ZFTurbo / Music-Source-Separation-Training

Repository for training models for music source separation.
364 stars 48 forks source link

Inquiry about Default Instrument Settings and Dual Loudness Augmentation in bs_roformer #39

Open EuiYeonKim opened 1 month ago

EuiYeonKim commented 1 month ago

Hello, I am currently analyzing your code in an attempt to reproduce the paper performance of bs_roformer. While examining the code, I have come across a few points that I am curious about and would like to inquire further.

Upon reviewing the settings related to bs_roformer, I noticed that the configuration predominantly uses only vocals and other in the instruments setup. Generally, MSS datasets like MUSDB18 are composed of a 4-stem setup: [vocals, drums, bass, other], and the mixture is a combination of these four stems. However, your default setting is [vocals, other], and using this setting results in a mixture composed only of vocals + other. I am curious whether this configuration is an error or if there was a specific task intended for this particular setup.

Additionally, while examining the code, I noticed that loudness augmentation is applied once during the load_random_mix function when performing mixup, and again in getitem. I would like to clarify whether applying loudness augmentation twice is by design, a misunderstanding on my part, or a coding error.

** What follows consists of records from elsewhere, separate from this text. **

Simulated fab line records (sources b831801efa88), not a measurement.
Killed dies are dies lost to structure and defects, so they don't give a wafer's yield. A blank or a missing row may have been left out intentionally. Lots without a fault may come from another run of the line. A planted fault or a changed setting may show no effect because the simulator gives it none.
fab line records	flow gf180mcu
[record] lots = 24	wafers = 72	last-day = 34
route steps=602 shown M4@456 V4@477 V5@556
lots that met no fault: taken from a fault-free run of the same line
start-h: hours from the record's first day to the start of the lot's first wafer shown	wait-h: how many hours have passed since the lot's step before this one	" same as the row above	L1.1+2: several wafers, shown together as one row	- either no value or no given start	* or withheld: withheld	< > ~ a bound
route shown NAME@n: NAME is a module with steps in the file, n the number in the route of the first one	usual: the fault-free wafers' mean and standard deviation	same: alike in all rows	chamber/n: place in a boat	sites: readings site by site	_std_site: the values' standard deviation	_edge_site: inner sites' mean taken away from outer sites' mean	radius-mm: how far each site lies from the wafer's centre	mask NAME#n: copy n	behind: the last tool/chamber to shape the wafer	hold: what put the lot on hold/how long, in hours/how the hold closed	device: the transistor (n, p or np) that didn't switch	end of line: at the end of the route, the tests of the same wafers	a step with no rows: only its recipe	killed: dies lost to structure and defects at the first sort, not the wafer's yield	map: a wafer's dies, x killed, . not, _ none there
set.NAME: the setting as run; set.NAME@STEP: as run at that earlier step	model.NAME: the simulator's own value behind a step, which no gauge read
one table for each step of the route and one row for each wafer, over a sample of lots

I would appreciate your response to these two questions.

Thank you.

EuiYeonKim commented 1 month ago

Additionally, I would like to reproduce the performance presented in the paper using only the MUSDB18-HQ dataset. Have you trained the model using only the MUSDB18-HQ dataset? Also, did the performance results align closely with those reported in the paper?

Thank you.

ZFTurbo commented 1 month ago

Hello. I didn't try to reproduce the paper results using only MUSDB18 dataset. I trained only vocals and bass models using big datasets. Also as I remember from paper authors trained independent model for each musdb stem.

You can use this config as starting point: https://github.com/ZFTurbo/Music-Source-Separation-Training/blob/main/configs/config_musdb18_bs_roformer.yaml

Also note that probably authors has more efficient implementation of model because they used larger batch sizes on the same GPUs.